November 2016 as a “Constitutional Moment”

In response to my prior post on the Supreme Court vacancy and the majoritarian difficulty, Mark Savignac offers a series of observations and extensions that strike me as entirely right:

(1) A Supreme Court nominee would indeed have more democratic legitimacy after an election in which the open seat was a highly salient part of the race — though the model doesn’t tell us how much more; after all, Supreme Court appointments are always a salient part of the appointing President’s legacy and the legacies of key Senators. (2) While you ask whether a Justice whose nomination was highly salient during an election period would be or feel less constrained by countermajoritarian concerns, in fact the constraint should be stronger for such a Justice if the winning candidate had presented the nominee as a moderate, restrained judge; judicial activism isn’t democratically legitimate unless you run as a judicial activist. (3) Conversely, if the winning candidate did run on a highly salient commitment to, for example, appoint a vigorous conservative originalist or someone who would commit to overruling case Y, then the appointee would indeed be able to follow that path with a higher level of democratic legitimacy — at least until the people decided they weren’t so happy with it after all.

To Mark’s final point, I would add the following: If the winning candidate promises to appoint a nominee who will follow precedent X, then the election might serve to legitimize the result in X (just as if the winning candidate promises to appoint someone who will overrule the precedent in Y, the election might serve to delegitimize the result in Y). More concretely, in light of Hillary Clinton’s high-profile embrace of the Supreme Court’s marriage equality ruling and Trump’s suggestion that he would “strongly consider” nominating someone who would overturn Obergefell, a Clinton victory might be seen as a popular ratification of a constitutional right to same-sex marriage. The more salient the Supreme Court is as an issue in November, the more ringing the ratification would be. (It might be harder to interpret a Clinton victory over Trump as a repudiation of Citizens United, given that Trump is also critical of that decision.)
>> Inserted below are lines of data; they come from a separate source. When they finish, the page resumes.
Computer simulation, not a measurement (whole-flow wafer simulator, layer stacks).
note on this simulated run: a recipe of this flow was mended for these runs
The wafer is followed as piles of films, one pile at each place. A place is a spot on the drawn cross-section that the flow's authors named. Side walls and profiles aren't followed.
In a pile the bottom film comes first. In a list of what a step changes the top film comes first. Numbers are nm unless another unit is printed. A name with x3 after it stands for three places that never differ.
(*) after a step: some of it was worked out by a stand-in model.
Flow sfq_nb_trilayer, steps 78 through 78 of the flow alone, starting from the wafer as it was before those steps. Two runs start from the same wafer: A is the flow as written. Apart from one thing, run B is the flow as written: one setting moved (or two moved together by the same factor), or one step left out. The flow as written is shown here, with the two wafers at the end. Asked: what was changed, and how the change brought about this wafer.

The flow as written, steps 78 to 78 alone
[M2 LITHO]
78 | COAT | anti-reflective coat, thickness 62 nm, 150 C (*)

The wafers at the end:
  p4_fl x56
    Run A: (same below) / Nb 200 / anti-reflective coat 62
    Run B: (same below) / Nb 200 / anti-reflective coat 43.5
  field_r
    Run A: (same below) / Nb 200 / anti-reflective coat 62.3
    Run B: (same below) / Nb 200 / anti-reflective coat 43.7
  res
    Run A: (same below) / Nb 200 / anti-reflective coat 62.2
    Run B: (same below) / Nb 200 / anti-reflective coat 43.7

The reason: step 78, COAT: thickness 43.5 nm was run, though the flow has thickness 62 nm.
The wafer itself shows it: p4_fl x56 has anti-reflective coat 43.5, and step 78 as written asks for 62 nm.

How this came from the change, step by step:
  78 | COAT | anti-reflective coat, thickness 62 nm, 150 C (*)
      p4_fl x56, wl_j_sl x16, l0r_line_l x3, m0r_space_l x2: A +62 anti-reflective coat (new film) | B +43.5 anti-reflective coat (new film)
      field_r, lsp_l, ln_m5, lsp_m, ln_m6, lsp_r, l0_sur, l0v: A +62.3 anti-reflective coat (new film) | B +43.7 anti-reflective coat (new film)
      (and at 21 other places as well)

If this all sounds similar to Bruce Ackerman’s theory of “constitutional moments,” well, it is. Indeed, Ackerman said something very much along these lines after the Senate rejected Robert Bork’s nomination in 1987:

The final judgment on the Bork affair will be rendered in 1988, when our representatives in Washington return to the electorate to renew and redefine their mandate. Thus, partisans of Robert Bork’s constitutional vision may try to make his rejection a central issue of the forthcoming election campaign, appealing to the voters to “send a message to Washington” by defeating those Senators who were deaf to the People’s demand for a repudiation of key precedents of the Burger and Warren Courts. Similarly, the Republicans may nominate a presidential candidate who makes the Bork nomination one of the central points of his campaign and promises the American people that he will continue on the transformative path marked out by President Reagan.
If the Republicans were to take this course, they might make the next election into a constitutional referendum . . . . Indeed, in this scenario, the next President might even seek to seal his mandate from the People by renominating Robert Bork to the next vacancy on the Court. [Alternatively,] the supporters of Judge Bork’s constitutional vision may reveal . . . that they cannot presently win a decisive popular mandate for a radical repudiation of established constitutional doctrine. . . . In this alternate scenario, the personal tragedy of Robert Bork would go down in history as a marker of a failed constitutional moment, in which a political movement, after raising a new agenda for constitutional reform, fails to generate the kind of deep and broad support necessary to legitimate a change in the constitutional principles institutionally defended in the name of We the People.

As it happened, George H.W. Bush did not try to transform the 1988 election into a referendum on Bork. That turned out to be a wise move. And I am surprised that Republican leaders would want to make the 2016 presidential election a referendum on marriage equality, given Gallup poll numbers suggesting that 60% of Americans think that “marriages between same-sex couples should . . . be recognized by the law as valid.” (Note, though, that an Associated Press poll shortly after Obergefell suggested that a plurality of Americans actually opposed the Supreme Court’s decision.)

One final note: In his dissent in Obergefell, Chief Justice Roberts memorably wrote:

Supporters of same-sex marriage have achieved considerable success persuading their fellow citizens — through the democratic process — to adopt their view. That ends today. Five lawyers have closed the debate and enacted their own vision of marriage as a matter of constitutional law. Stealing this issue from the people will for many cast a cloud over same-sex marriage, making a dramatic social change that much more difficult to accept.

Maybe the Chief Justice jumped the gun. In a Clinton-Trump race, the future of same-sex marriage might very well be decided through a “democratic process,” with Obergefell not explicitly on the ballot but not very far off it. Perhaps popular constitutionalists who believe in the power of elections to ratify constitutional change should embrace the Senate’s obstructionism as setting up an important step in the evolutionary process.